However, let's go again; the reason why soccer hasn't broken through in America (or Canada for that matter) is because the sport- market is saturated. It is saturated because soccer "wasn't there" when professional sports began.
Why wasn't soccer there then? I don't really know for sure but because it wasn't there Americans had since developed their own sports and therefore to them soccer has to this day been as a foreign sport.
That's not accurate. Soccer is not a "relatively new" sport to North America. It predates football, hockey, and basketball in the United States. IN fact, soccer was only second to baseball in popularity, during the early part of the 20th century. The United States did very well in the first World Cup (1930). The decline of soccer in the United States, was the result of the Great Depression, and the dissolution of the American Soccer League (ASL) in 1933.
I read this on Wikipedia today for the first time, about the demise of the ASL, and it has an extremely interesting take on why Americans turned their backs to soccer in the 1930's:
American Soccer League (1921–33) - Wikipedia
"However, the Soccer Wars had permanently crippled the ASL and it collapsed at the end of the 1933 spring season. Ironically, while USFA and FIFA "won" the wars and established their pre-eminence over the ASL, the spectacle of a U.S. athletic association conspiring with a European organization to undermine a U.S. athletic league alienated many U.S. sports fans by creating an image of soccer as a sport controlled by foreigners. These fans turned their backs on soccer, relegating the sport to the position of a minor league, ethnic-based sport for decades to come."
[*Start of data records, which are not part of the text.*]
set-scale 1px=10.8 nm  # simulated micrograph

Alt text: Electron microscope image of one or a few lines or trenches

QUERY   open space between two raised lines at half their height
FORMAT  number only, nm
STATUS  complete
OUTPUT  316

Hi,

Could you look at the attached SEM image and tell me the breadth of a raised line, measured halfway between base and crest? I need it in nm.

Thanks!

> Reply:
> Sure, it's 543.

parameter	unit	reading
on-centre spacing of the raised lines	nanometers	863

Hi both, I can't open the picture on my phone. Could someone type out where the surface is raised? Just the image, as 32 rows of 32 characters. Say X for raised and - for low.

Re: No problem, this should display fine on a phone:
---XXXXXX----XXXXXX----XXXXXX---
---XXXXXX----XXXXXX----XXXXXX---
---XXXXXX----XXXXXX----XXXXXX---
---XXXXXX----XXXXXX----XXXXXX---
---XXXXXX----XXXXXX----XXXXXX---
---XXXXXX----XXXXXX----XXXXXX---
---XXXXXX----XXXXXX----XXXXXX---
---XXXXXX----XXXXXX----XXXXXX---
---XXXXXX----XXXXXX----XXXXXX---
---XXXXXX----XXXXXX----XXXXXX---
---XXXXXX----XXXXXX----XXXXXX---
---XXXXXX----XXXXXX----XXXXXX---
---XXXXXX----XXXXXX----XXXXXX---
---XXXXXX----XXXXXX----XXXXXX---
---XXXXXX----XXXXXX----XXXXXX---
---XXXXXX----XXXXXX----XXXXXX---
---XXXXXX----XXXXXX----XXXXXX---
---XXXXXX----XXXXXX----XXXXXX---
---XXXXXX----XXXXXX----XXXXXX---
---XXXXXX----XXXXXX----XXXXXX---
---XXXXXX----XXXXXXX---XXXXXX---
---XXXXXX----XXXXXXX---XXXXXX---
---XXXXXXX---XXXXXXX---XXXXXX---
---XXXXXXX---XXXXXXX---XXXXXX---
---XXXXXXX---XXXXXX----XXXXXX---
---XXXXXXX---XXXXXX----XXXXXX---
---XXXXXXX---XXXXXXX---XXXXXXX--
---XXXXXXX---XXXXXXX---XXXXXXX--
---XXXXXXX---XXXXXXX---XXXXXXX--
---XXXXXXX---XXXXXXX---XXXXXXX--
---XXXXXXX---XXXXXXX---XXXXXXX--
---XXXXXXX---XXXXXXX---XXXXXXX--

In other words, FIFA is to blame, for the decline in popularity of the sport in America:
The Golden Era, 1921-1933
The sport of soccer was relatively obscure until the emergence of the North American Soccer League (NASL), in 1968, and the signing of Brazilian superstar Pele by the NY Cosmos during the 70s, that helped the sport regain popularity. Soccer still has struggled to become a mainstream American sport, but it's popularity started to grow once the US won the right to host the World Cup in 1994.
Having said that, there is currently no soccer league in North America that can compete with the NHL.